Analytic continuation of zeta is meromorphic on $\mathbb{C}$ with simple pole at 1 We have the following identity:
For some contour $\gamma$ and $\forall s \in \mathbb{C} $  Re $s > 1$:
$$-2i\sin(\pi s) \Gamma(s)\zeta(s)= \Large\int_{\gamma} \frac{(-z)^{s-1}}{e^z-1}dz$$
The question was:
Plug in the formula $\sin(\pi s) \Gamma(s)\Gamma(1-s)=\pi$ into the identity to conclude that $\zeta$ extends to a meromorphic function on $\mathbb{C}$ whose only possible pole is a simple pole at $s=1$.
The first part was easy:
$-2i\sin(\pi s) \Gamma(s)\zeta(s)= -2i\sin(\pi s) \Gamma(s)\frac{\Gamma(1-s)}{\Gamma(1-s)}\zeta(s) = \frac {-2\pi i}{\Gamma(1-s)}\zeta(s) = \Large\int_{\gamma} \frac{(-z)^{s-1}}{e^z-1}dz$
$$\Rightarrow \zeta(s) = -\frac {\Gamma(1-s)}{2\pi i}\Large\int_{\gamma} \frac{(-z)^{s-1}}{e^z-1}dz$$
My question is how do you show that $-\frac {\Gamma(1-s)}{2\pi i}\Large{\int_{\gamma} \frac{(-z)^{s-1}}{e^z-1}}dz$ is meromorphic on $\mathbb{C}$ with a simple pole at $s=1$ ?  
Thanks in advance !
 A: You start by showing that
$$I(s) = \int_\gamma \frac{(-z)^{s-1}}{e^z - 1}\, dz$$
is an entire function. The estimate
$$\left\lvert \frac{(-z)^{\sigma + it-1}}{e^z-1}\right\rvert \leqslant e^{\pi\lvert t\rvert} \frac{\lvert z\rvert^{\sigma-1}}{\lvert e^z-1\rvert}$$
shows that the integral exists for all $s = \sigma +it \in\mathbb{C}$, and showing its holomorphicity can be done in various ways (Morera's theorem for example).

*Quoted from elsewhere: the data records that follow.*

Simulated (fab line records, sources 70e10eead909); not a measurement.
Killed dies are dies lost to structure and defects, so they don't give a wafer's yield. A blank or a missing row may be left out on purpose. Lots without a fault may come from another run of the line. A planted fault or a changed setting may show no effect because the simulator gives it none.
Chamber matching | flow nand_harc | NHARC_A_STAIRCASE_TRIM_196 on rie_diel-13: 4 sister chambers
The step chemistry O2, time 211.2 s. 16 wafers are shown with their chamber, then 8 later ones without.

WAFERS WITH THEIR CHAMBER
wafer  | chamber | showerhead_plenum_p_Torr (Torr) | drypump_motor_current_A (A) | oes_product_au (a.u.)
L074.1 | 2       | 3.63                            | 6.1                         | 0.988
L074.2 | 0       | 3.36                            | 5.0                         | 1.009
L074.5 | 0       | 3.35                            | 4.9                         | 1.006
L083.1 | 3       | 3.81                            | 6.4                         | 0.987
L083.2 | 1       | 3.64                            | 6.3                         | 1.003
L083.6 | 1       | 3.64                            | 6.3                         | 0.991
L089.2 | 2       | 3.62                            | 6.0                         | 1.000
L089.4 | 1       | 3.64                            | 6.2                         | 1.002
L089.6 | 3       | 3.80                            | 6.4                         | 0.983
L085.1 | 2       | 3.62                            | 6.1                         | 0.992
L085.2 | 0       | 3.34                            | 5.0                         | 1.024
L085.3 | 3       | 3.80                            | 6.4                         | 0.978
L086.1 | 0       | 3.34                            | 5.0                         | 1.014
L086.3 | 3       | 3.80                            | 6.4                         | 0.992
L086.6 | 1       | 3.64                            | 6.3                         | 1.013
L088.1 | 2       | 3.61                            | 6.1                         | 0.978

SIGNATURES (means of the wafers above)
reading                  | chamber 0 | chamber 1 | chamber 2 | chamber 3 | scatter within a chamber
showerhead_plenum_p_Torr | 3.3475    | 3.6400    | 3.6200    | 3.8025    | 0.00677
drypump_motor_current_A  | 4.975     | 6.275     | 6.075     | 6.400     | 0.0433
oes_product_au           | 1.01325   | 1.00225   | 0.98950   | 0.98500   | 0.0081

Since $\Gamma$ is an entire meromorphic function, it follows that
$$-\frac{\Gamma(1-s)}{2\pi i}\cdot I(s)$$
is also an entire meromorphic function. Since $I(1) = 2\pi i \neq 0$, it has a simple pole in $1$ arising from the pole of $\Gamma$ in $0$. Since $I(k) = 0$ for $k \geqslant 2$, as $\dfrac{(-z)^{k-1}}{e^z-1}$ has a removable singularity in $z = 0$ then, that is the only pole.
For an integer $k \geqslant 2$, let $m = k-1$. Then $(-z)^m$ is an entire function vanishing in $0$. The denominator $e^z-1$ has a simple zero in $z=0$, and that is cancelled by the zero of the numerator, hence
$$\frac{(-z)^m}{e^z-1} = (-1)^m \frac{z^m}{z + \frac{z^2}{2} + \frac{z^3}{3!} + \dotsc} = (-1)^m \frac{z^{m-1}}{1 + \frac{z}{2} + \frac{z^2}{3!} + \dotsc}$$
has a removable singularity in $z = 0$. The integrand is thus holomorphic in the strip $-2\pi i < \operatorname{Im} z < 2\pi i$, and by Cauchy's integral theorem,
$$\int_{\gamma_R} \frac{(-z)^m}{e^z-1}\,dz = 0,$$
where $\gamma_R$ is the closed contour obtained by cutting off the part $\operatorname{Re} z > R$ from $\gamma$ and closing it with a vertical segment on $\operatorname{Re} Z = R$. Since the integrand decays exponentially for $\operatorname{Re} z \to +\infty$,
$$I(m+1) = \int_\gamma \frac{(-z)^m}{e^z-1}\,dz = \lim_{R\to+\infty} \int_{\gamma_R} \frac{(-z)^m}{e^z-1}\,dz = 0$$
for $m \geqslant 1$.